Categorized | General Interest

UFCW–One Foot Out The Door?

Had a chat yesterday with a senior UFCW person who said, “we’re disaffiliating. There’s not much question about that.” Though the union has made no official announcement, speaking of UFCW President Joe Hansen, my conversation partner said, “Joe wouldn’t have gone to the board to ask for authority if we weren’t going to do it.”

Of course, things might change and a deal could be struck–but my phone friend says that the main obstacle to a deal now seems to be AFSCME’s president Gerry McEntee. “This is a battle about who runs the Federation. Gerry is the predominant power in the Federation. He wants his political program and he’s willing to split the labor movement to get it. Gerry can move enough people to make a deal but he’s decided he’s better off without SEIU and the UFCW.”

If you believe this view, it rests on a rationale view of McEntee’s best interests. Remember, much of AFSCME’s power comes from members organized in government jobs–so it makes complete sense for him to push for spending tens of millions of dollars to elect political allies, particularly at the state level, who make decisions on whether workers can have collective bargaining rights (alot of that can be done by executive order) and what money workers will earn (in states like Florida where wages and benefits are decided through the legislative budgeting process, not traditional private-sector style collective bargaining).

Yes, this is completely beside the point whether it makes sense, with a tiny labor movement, to pour even more money into politics at the expense of similar expenditures in organizing–if the labor movement doesn’t grow, there is just a shrinking number of union members to turn out to the polls. “To get us to stay in, you’d have to redirect a large amount of the money away from the political program, and McEntee will never go for that,” says my birdie, who thinks McEntee doesn’t care as much about questions such as the size and make-up of the proposed Executive Committee and Article XX.
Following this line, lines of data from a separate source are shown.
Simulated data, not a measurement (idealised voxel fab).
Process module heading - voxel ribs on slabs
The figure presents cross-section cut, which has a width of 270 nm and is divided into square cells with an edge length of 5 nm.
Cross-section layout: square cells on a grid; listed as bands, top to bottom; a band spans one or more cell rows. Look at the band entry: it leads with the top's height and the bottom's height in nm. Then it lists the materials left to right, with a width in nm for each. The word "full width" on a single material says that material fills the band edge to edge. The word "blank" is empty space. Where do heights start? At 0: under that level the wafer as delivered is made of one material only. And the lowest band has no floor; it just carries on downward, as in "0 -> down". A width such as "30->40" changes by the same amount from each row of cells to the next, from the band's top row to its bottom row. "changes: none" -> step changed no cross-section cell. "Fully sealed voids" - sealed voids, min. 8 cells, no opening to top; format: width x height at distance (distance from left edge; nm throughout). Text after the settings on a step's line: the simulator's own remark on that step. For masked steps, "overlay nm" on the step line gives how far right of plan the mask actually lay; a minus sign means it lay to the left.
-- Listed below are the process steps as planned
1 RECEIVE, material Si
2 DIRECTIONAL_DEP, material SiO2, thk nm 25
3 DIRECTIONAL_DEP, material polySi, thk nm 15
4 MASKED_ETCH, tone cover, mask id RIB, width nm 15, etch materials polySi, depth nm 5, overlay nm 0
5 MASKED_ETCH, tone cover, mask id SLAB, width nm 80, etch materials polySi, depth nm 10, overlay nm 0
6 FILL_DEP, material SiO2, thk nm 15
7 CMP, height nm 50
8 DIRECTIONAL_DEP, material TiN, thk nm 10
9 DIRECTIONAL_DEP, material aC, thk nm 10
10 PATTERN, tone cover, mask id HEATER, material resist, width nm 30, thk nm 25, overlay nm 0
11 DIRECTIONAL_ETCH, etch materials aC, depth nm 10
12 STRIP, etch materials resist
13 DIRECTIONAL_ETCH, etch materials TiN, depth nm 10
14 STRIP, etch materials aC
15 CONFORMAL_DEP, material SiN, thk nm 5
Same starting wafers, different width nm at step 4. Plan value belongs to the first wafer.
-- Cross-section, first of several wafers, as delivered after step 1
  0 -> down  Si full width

Nor is the continued presidency of John Sweeney a big stumbling block. “Sweeney is a placeholder, everyone knows that. He’s not going to be there for four years,” says the birdster.

As for the question of whether to take part in the AFL-CIO convention, I’m getting the sense that a number of the Change To Win coalition folks have decided to take part, though not from any illusion that they will change the outcome. At least at the UFCW, though my source says that it’s viewed by many as “an expensive process for a meaningless gesture,” it’s hard to go to local leaders, who will serve as delegates and say the union decided not to go.